# Please help! Suppliers in Wexford/Southern Ireland



## Frenchy0204 (Jul 22, 2009)

Hey Guys,

I recently moved to Southern Ireland, and I need some help finding a supplier for detailing products. I'm in Co.Wexford.

I am open to using any brand, although I am in desperate need of Autosmart Tardis and Autoglyms Autogloss Rinse. The Autogloss Rinse is the main one I need, as it is a truly fantastic product and really helps with the drying process.

Any help available?

Kind Regards,
Nathan


----------



## Mick (Jan 23, 2010)

although he does his own line of products and not specifically the ones you mentioned, perhaps Ronnie at orchard car care will have something to suit your requirements?


----------



## Frenchy0204 (Jul 22, 2009)

Will give him a look. Just found a good website called CleanCar.ie. It seems to have pretty much everything I need, although a majority of it is out of stock unfortunately.

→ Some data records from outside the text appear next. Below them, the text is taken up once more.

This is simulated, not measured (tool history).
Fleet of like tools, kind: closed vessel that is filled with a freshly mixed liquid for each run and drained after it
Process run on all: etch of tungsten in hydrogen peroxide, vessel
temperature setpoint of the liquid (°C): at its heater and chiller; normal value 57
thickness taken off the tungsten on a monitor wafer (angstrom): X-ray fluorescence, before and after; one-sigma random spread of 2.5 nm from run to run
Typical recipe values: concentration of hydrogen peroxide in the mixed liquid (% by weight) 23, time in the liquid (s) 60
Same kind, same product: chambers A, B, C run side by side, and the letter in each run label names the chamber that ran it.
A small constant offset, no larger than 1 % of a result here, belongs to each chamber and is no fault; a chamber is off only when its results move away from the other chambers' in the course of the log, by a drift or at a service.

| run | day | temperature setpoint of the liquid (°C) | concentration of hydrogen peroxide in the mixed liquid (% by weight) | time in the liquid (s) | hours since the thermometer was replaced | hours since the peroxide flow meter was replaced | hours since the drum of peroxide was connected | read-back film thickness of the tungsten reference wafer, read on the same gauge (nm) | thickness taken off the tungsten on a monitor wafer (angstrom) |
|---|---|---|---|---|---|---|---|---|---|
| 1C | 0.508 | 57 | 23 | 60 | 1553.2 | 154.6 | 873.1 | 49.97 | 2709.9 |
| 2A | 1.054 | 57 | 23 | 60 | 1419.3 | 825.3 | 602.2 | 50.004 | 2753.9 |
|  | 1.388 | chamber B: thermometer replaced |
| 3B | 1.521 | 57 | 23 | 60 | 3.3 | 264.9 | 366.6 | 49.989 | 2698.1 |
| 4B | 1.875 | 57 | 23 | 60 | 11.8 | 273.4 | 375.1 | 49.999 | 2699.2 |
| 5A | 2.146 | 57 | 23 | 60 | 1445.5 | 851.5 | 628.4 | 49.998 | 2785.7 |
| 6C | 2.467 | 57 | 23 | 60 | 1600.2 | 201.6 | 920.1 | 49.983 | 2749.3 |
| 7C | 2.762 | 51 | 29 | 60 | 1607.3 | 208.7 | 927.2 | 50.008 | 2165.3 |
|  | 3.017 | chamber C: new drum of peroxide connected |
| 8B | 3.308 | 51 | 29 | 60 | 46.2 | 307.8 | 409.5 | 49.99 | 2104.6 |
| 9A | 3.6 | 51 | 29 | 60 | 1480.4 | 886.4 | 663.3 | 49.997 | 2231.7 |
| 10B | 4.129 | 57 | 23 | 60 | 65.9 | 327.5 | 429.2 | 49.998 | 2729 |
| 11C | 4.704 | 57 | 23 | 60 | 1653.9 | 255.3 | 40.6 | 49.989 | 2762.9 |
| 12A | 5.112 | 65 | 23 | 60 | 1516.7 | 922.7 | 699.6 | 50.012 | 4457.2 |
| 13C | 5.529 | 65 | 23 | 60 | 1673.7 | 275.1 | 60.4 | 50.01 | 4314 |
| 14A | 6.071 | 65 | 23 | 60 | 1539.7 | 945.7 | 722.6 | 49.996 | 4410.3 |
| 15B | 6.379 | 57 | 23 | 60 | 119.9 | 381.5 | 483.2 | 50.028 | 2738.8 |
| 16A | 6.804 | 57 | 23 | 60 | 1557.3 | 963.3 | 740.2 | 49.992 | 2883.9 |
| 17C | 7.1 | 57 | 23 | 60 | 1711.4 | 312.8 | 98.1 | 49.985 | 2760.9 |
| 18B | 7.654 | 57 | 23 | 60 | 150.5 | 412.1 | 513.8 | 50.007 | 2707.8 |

Still looking for AutoGloss Rinse. Got a quote from my local motor factors for almost €100!


----------



## ferted (May 7, 2011)

Have you checked on the AG site?
There's an option there to search via postcode or town
clicky click!!


----------



## Spirit Detailing (Mar 29, 2007)

CleanCar are usually spot on with delivery and stock but a trade client came in with a big fat wallet and cleared them of loads of stuff! Good complaint. They have re-ordered their stuff. Drop them a mail and they will look after you, I'm sure. 

They are probably the best online detailing product supplier in the South for products and service. I'm not affiliated, just a good customer!


----------



## Feens (Sep 18, 2007)

Spirit Detailing said:


> CleanCar are usually spot on with delivery and stock but a trade client came in with a big fat wallet and cleared them of loads of stuff! Good complaint. They have re-ordered their stuff. Drop them a mail and they will look after you, I'm sure.
> 
> They are probably the best online detailing product supplier in the South for products and service. I'm not affiliated, just a good customer!


Ill Second that, Ive bought all my products thru Larry and John @ Cleancar.ie very reliable on time and give value for money, i could ring them after hours for an order of gear which would be couriored 1st thing no complaints!! great lads to deal with


----------